The Richard Feynman lecture – Plenty of Room at the Bottom – delivered at the American Physical Society meeting at Caltech back in December 1959, may have been all-but-ignored at the time, but it has since become acknowledged as the start point for many of the latest developments in particle physics – not least being the first pointers to the potential of quantum computing.
It certainly played a major part in the background to the growth of Prof. Brian Cox as a leading member of the team working on the Large Hadron Collider in CERN, The Professor of Particle Physics at Manchester University’s School of Physics and Astronomy, and genuine (ex-)rock star quality populariser of all things scientific to the general public.
So his appearance as opening keynote presenter at the IPExpo event in London’s ExCel Centre, was always likely to be a highlight of the week, one way or the other. Sadly, it was the venue rather than the man himself that rather spoiled the event, when its generally unsuitable acoustics, coupled with a poor PA, struggled – and generally lost – an unequal fight to get the Professor’s words heard. The words fought against a continuous background drone spilling over the walls of the purpose-built ‘Keynote Theatre’ from the assembled multitudes going about their business on the exhibition floor just `outside’.
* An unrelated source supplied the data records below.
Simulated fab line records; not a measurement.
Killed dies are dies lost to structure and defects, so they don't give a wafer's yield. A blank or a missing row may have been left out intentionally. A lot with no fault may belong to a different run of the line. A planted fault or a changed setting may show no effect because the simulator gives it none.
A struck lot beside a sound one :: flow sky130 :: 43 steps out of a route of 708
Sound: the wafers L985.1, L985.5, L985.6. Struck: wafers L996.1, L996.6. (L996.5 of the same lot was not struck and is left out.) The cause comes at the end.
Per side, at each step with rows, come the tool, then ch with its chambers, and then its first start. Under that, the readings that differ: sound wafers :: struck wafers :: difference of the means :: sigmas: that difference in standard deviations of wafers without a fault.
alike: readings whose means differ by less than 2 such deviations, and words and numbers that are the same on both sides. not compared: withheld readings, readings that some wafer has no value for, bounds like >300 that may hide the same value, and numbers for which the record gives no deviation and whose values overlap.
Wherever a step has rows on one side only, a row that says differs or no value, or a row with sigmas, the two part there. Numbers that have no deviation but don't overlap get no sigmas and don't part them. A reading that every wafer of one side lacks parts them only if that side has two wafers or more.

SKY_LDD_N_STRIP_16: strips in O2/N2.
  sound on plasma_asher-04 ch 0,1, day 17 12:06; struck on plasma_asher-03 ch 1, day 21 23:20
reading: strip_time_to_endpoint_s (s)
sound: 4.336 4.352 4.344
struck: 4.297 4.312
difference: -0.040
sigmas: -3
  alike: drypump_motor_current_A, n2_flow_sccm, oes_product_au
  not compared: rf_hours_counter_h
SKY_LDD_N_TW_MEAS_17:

The ‘pizzaz’ of the event was also hardly enhanced by the sight of the Professor, one of the most noted presenters on TV, having no introduction. This left him to walk on and, as he would with a class of noisy students, grab the attention of the large audience. The corollary of this, of course, came at the end of his presentation, when he ended up trapped in a corner by a scrum of people, all seemingly wanting to thrust business cards upon him.
Yet in the end, despite being an astro-physicist with a user’s rather than developer’s view of IT and its capabilities, he had some interesting observations to make about a fundamental weakness of the technology – storage.
These emerged during the short press Q&A session held after the keynote was done. He referred by to Feynman’s lecture and the fact that it was not only the first mention of quantum computing, but that made an equally important observation – that all information is itself physical, it is stored in physical things and has a physical property of being. This means it is possible for the quantum behaviour of matter to be used to manipulate information. That is likely to be the basis of future quantum cryptography, which is claimed will have the capability of making future systems unhackable.
He admitted that he is not up to speed on the state of the art in quantum computing, but says that the engineering ability to manipulate such small-particle based systems is now in place. The potential of such systems is huge, and could even solve the type of storage problems his work generates.
Will there be solace in the quantum?
The volume of data that a quantum computer could work with is prodigious, for the Qubit (the quantum bit, which is the basic unit of information in a quantum computer) has the capability of holding more data than just one of two states – 0 or 1, Yes or No, or any other dichotomous state. The data handling capabilities get significantly larger if Qubits are then tangled together. Cox said:
It has been shown that if you can build a system of 256 Qubits tangled together, then to describe that system classically would require 1080 bits, which is roughly speaking the number of atoms in the observable universe.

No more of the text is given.